Fresh Ingredients

Yesterday, we visited the local Farmer’s Market to buy ingredients for our cooking class! We walked from the cooking school in the French Quarter through the Central Business district. The small congregation of white topped canopies looked like a fleet of sailing ships on a concrete sea. Under them, tables overflowed with vegetables, fruits, flowers, meats, cheeses- vibrant, fresh, and tenderly stacked in bins and boxes. In contrast to the relatively quiet, sleepy streets we walked to get there, the Farmer’s Market was lively and bustling.

We split into groups and shopped for the dishes we would prepare in class. My group was responsible for making potato salad. The people running the stand explained to us that the eggs we bought were from chicken grown on a local farm, free of cages, and were laid two days ago. Unlike the bleached white eggs you buy from grocery stores, these eggs were shades of soft, natural browns and tans. We told them that we were looking for celery, and they didn’t have that, but they had a similar plant called Lovage. They tore off a leaf, “Try it!” I popped in my mouth and it tasted just like celery (but a bit stronger). Pleasantly surprised, we reached for our money to buy the eggs and Lovage, but they insisted we have them for free. So sweet!

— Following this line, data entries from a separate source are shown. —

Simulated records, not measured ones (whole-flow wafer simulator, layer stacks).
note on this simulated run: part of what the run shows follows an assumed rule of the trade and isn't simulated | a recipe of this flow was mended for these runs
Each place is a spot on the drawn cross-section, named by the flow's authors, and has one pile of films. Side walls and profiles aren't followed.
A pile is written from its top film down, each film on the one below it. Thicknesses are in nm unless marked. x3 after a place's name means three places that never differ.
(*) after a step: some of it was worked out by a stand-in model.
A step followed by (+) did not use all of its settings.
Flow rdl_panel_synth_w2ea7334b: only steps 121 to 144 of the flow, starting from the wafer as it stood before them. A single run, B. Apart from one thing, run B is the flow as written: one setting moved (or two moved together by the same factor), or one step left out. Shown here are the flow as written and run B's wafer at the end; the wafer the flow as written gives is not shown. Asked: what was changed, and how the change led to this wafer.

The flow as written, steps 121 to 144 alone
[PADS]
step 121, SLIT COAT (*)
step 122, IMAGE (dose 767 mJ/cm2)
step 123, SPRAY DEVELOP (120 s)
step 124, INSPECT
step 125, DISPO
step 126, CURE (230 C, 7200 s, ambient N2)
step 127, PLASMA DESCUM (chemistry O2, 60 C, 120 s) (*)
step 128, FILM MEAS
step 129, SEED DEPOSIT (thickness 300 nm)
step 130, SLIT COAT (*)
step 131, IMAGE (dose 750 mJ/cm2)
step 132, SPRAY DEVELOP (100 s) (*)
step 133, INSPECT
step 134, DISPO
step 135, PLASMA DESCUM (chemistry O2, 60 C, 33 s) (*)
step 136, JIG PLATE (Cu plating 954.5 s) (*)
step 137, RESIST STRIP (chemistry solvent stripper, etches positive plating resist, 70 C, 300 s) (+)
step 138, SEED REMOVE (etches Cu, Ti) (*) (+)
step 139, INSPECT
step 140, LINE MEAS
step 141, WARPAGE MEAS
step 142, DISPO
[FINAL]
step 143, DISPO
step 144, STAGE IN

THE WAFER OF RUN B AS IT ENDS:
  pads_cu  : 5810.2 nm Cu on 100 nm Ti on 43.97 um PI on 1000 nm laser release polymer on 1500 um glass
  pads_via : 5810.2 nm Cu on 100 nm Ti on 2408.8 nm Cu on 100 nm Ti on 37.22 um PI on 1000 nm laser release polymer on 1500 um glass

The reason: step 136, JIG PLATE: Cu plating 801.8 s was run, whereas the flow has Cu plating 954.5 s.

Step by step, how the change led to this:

We have learned that New Orleans culture is inextricably tied to a strong sense of place. Shopping for local ingredients helped us see that first hand. The cuisine is tied to food that is available and fresh. As the seasons change, so do the dishes on people’s tables. As the strawberries were irresistibly bright and fragrant, we incorporated them into a dessert. This type of cooking and eating embraces the complexity of the local culture, and brings it to the table for us to experience it together.